With the sale of the old library building on Main Street finalized, the Farmingdale Library Board can begin focusing on a major initiative to increase the new library's collection.
The board recently finalized the sale of the old building to 274 Main Street LLC for $170,000. The entity represented Lessing's, Inc., a family-owned company which owns restaurants and operates banquet facilities throughout Long Island. Lessing's is expected to open a library-themed restaurant in the building.
The proceeds of the sale will go directly to increasing the collection at the new library on Merritts Road, according to Dina Chrils, director of the Farmingdale Library. "We're delighted to have the deal finally consummated and done," she said. "People are asking for more materials constantly, and this will be a way to do it without a tax burden." The increase in the collection will be primarily in the form of books, although Chrils noted that other materials will also be purchased. She added that library officials are excited about the infusion of funds because, "We've been doing collection all along," but that this will be a "shot in the arm" without raising taxes. According to Chrils, the library board had long had a consensus about the plan to use the funds for increasing the collection. "There was never any doubt in their minds that that's what they were going to do with the proceeds," she said.
The library board went into contract for sale with Lessing's in November, 1997, according to Chrils, who noted that after the company obtained necessary permits from the Incorporated Village of Farmingdale, the sale was closed on June 30.
The building had been on the real estate market since 1994, the same year that the new library was built. Since then, the board had met with various prospective buyers. These ranged from a prospective store owner to prospective museum operators. One party wanted to use the upstairs as an office and the downstairs as a police and fire equipment store. This prospective buyer, who presented an offer in 1995, could not obtain a mortgage. The prospective museum operators had widespread community support. However, according to Chrils, after the library board had entertained the idea for almost a year, the prospective buyer did not put forward any funding. "In that period of time, no money ever materialized," she said, noting that this left the board with no other option but to pursue other buyers.
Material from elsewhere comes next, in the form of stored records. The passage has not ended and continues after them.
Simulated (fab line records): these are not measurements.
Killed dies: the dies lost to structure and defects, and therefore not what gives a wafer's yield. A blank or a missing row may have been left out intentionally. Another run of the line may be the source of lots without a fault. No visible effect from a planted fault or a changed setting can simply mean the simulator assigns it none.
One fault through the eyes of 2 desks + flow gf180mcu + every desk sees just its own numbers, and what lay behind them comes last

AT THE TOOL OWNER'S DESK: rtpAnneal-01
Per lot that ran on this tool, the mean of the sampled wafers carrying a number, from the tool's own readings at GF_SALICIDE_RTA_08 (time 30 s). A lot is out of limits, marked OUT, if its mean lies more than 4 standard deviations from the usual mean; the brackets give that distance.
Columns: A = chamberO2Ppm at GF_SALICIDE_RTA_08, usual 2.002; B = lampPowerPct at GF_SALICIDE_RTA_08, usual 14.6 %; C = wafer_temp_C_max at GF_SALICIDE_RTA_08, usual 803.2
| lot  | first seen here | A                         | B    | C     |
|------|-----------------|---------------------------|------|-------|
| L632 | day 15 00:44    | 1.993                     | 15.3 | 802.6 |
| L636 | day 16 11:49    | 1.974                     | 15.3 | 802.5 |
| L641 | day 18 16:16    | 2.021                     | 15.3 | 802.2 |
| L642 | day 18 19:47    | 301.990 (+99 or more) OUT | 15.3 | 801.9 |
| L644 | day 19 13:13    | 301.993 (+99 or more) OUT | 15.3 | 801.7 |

With the sale of the old library building, the library sheds the expense of maintaining it. The maintenance had included insurance, a service charge for electric, as well as shoveling snow and heating the building in the winter. It had cost the library district approximately $6,000 per year, funds taken from the new library's operating budget.
Although it is a relief to no longer have this expense, Chrils noted, for her, the closing of the deal did not happen without some sad sentiment. "It's a phase in this library's history that's finally passed over," she said.